She doesn’t go over the line with it but she dabbles with going over the line, when her lover comes back to her this person that she lamented losing, this moment in her life she’s already past him and that’s not what she wants with her life, and it’s like the beginning. I can’t say it is the beginning because that’s pretentious, but it is a feminist moment. It’s the beginning of a war, and it’s as though she is saying “I’ll take control of my life and how I derive satisfaction to me, and I don’t need it from a man, I’ve learned through these experiences that it excites me to be able to be in charge of my own sexuality.” And because it’s at a time—the Second World War, maybe 1939 or 1940—it’s a very exciting time for women, and Anais Nin expressed it very well. She was saying that women have fantasies. D. H. Lawrence said this, and then she said it, and I think that was very powerful. My wife Patricia and I worked on Nine ½ Weeks together and what was of great interest to both of us was the journey that Elizabeth was on, sexually and otherwise.
PL: I wanted to talk to you about what you just referred to as feminism. How do you see your work in terms of appealing to the female audience and the female spectator?
ZK: I feel that women have access to the work that I do and I think it is much more powerful, it speaks much more to women—and it’s meant to—than men, mainly because for some reason while I approach sexuality from a man’s point of view and I think I write interesting men, the films are basically directed at women. And I do it consciously, which you can see in Red Shoe Diaries. The entire series was directed at women. Men watch it because it’s sexy, but consistently it is about relationships and it is about women struggling with their identity and having romance. I don’t know why but I do try to speak to women. I think maybe I do this because there is very little for them in terms of cinema and in terms of this “high romance.”
PL: Do you have any market research, by the way, that tells you about this, both for TV shows and movies?
ZK: Yeah, for sure the TV shows are 60/40 female/male viewership, from Showtime, which is interesting and Nine ½ Weeks was obviously a women’s film, or a couple’s film, and it’s basically a powerful how-to video in terms of the art of seduction. And that’s what our goal was for that, mainly because I think Kim Basinger was appealing to men, much more appealing than most, and at that particular time in her life she was particularly stunning, and just because having hit the perfect sort of space in time, that’s what made the film work.
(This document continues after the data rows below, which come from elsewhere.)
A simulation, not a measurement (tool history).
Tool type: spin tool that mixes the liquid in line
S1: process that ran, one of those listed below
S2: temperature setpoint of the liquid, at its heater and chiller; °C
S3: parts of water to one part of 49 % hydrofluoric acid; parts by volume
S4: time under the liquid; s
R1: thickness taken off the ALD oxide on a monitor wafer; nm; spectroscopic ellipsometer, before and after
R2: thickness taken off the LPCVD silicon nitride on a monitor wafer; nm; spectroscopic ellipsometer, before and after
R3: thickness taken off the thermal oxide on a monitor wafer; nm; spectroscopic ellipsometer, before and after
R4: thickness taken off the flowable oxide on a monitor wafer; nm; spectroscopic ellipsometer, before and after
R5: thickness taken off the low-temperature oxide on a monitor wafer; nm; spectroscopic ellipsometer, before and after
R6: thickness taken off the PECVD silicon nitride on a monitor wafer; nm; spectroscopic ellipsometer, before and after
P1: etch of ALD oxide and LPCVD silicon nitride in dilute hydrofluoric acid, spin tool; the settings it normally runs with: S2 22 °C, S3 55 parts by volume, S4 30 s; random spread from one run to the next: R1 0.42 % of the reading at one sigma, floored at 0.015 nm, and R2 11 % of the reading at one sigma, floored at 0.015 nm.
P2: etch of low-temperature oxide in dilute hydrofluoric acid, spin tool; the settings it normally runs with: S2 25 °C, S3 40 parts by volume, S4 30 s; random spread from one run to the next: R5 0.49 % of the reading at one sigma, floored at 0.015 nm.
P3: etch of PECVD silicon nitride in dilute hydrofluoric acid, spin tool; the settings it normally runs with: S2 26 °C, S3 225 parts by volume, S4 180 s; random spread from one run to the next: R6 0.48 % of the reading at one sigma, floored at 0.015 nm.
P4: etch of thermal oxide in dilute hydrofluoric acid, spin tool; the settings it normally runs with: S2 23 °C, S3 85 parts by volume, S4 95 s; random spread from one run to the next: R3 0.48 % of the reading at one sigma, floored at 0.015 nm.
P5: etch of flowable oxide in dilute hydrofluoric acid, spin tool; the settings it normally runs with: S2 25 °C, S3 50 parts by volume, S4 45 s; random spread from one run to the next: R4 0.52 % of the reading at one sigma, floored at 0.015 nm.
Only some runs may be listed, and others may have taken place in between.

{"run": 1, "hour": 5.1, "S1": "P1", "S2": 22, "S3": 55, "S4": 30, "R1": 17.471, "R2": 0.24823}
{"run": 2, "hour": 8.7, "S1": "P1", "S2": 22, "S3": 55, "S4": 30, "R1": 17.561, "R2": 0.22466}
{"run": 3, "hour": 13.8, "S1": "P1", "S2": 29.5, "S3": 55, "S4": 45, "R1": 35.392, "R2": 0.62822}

PL: How do you do your casting?
ZK: The casting is very difficult because of the fact that most directors have access to an entire pool of 100%, but when you work in romantic eroticism, or in romance or in eroticism there are certain people, women and men, who don’t want to do anything with it at all. They don’t feel comfortable with the subject matter and they don’t want to give themselves to it, and so then you’re down 10% or 5% of the talent base, which leaves you constantly searching for new, brave, engaged women to be in this stuff. Sometimes it’s easier and sometimes it’s harder. It depends on the times, in a sense. There was a time, three or four years ago, when pornography became more inviting. Even Paris Hilton would do this sort of stuff and so a lot of people became intrigued with doing eroticism, or doing romantic pieces, but now pornography is not as in-vogue as it was. It’s sort of like pornography’s stuck its big toe into the mainstream for a very short window, but I think it has retreated at this point. I don’t hear as much about it.
PL: Do you have certain ideals of feminine beauty that you invoke when you cast?
ZK: No, I don’t, because what’s beautiful to me might not be beautiful to someone else. I did a film called Two Moon Junction (1988) that had Sherilyn Fenn, and of course Kim Basinger is very beautiful, and Carré Otis, who did Wild Orchid (1990), was absolutely gorgeous, and then I’ve had some not-as-beautiful girls who were also absolutely phenomenal actresses. I did a move called Wild Orchid II: Two Shades of Blue (1991) with a young girl named Nina Siemaszko who is to me a phenomenal actress and she’s beautiful, but not in a Kim Bassinger sense, not in a Sherilyn Fenn sense. Then I also did Red Shoe Diaries: The Movie, and the girl in that was not as beautiful as some of the others. Bridgette Balko was sort of neurotically attractive, which was what I was looking for, but she had to basically kill herself in the piece, so she couldn’t be so confident with herself. Actually, Sharon Stone had committed to doing it but she was in Basic Instinct (1992). It would have been a much different piece with David Duchovney and Sharon Stone. Bridgette Balko’s performance is very interesting in Red Shoe Diaries, but I wouldn’t consider her a world beauty.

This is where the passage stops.